Ann Althouse notes that John McCain has said that he'll follow Osama bin Laden to hell and that Rudy Giuliani says that Saddam Hussein is already in hell. Of course, both bin Laden and Saddam men have been guilty of horrible evil, but, after some Althouse commenters said they don't believe that hell is real, I said, in part:
I know that McCain and Giuliani are using this rhetoric to prove their toughness and to show that they regard Osama and Saddam as evil. But, as a Christian and a pastor, it makes me feel uncomfortable.To the extent that the two candidates are using hell to make political points, they trivialize both hell and their points. This is especially true if, like some Althouse commenters, they don't believe that hell exists.
From that perspective, it's appropriate for us to make judgments about people's actions, but not their eternal destinies. This is precisely the kind of judging Jesus was excluding when He said, "“Do not judge, so that you may not be judged" (Matthew 7:1).
As to the existence or non-existence of hell, it may be consoling for us to say that it doesn't exist. But some who adgere to this position have reason to second-guess themselves. I refer to that segment of the population surfaced repeatedly by public opinion polls: those who indicate that they regard the Bible as the Word of God, accept the deity of Christ, and believe that there is a heaven, but also dismiss the idea that hell is real. Yet Christ, the central figure of the portion of the Bible accepted as part of the Bible by Christians, insists that both are real.
It's worth noting though, that the Bible doesn't see hell as a threat against the recalcitrant, just a realm people choose. Jesus puts it this way: "“For God so loved the world that he gave his only Son, so that everyone who believes in him may not perish but may have eternal life. Indeed, God did not send the Son into the world to condemn the world, but in order that the world might be saved through him. Those who believe in him are not condemned; but those who do not believe are condemned already, because they have not believed in the name of the only Son of God" (John 3:16-18). (Keep in mind that when the Bible speaks of "belief," it has more than intellectual assent in mind. It denotes trust.)...

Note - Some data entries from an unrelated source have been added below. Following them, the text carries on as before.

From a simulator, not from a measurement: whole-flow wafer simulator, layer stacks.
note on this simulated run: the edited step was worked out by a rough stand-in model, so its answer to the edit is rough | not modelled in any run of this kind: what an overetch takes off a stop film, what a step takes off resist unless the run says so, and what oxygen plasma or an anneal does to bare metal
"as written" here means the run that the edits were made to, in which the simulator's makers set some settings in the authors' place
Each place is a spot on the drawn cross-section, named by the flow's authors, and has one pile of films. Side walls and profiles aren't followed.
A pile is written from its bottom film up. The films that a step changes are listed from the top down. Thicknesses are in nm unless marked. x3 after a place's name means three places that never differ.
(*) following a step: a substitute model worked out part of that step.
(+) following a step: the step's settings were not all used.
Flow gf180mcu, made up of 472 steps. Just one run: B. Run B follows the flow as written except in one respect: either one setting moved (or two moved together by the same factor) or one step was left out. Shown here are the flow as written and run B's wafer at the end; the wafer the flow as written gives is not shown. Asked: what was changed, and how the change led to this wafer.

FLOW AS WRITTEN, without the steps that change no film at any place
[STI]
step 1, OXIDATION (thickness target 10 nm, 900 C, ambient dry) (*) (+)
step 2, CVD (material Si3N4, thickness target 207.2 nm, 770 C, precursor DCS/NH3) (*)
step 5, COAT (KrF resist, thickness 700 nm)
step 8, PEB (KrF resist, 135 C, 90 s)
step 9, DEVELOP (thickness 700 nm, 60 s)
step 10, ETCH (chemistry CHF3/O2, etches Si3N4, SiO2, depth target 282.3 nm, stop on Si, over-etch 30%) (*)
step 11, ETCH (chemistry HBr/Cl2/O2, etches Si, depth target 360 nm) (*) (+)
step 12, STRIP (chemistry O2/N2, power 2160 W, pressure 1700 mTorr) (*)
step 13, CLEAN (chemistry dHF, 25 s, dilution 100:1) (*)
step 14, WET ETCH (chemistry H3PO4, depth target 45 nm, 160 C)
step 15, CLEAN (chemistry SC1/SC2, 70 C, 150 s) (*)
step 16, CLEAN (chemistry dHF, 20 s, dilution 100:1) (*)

Back in the 1948 presidential campaign, someone at a Harry Truman whistlestop tour encouraged the embattled chief executive with the words, "Give 'em hell, Harry!" as he excoriated the do-nothing 80th. Congress. Though the supporter's words became his nickname, Truman insisted that he wasn't giving the Congress hell, just telling the truth, and it felt like he was giving them something else.
McCain and Giuliani obviously feel that their hell-rhetoric proves to Republican primary voters that they will be tough on national security, the same reason that Mitt Romney made a big point of how he wanted to see bin Laden killed during the debate on Thursday night.
2 comments:
You're apparently not alone, Mark.
Be sure to read this Newsweek article, released this weekend:
The Elephant in the Room
http://www.msnbc.msn.com/id/18505030/site/newsweek/
I'm embarrassed for the Grand Old Party.
Was Rudy trying to look like Mary Kay Ash for that picture?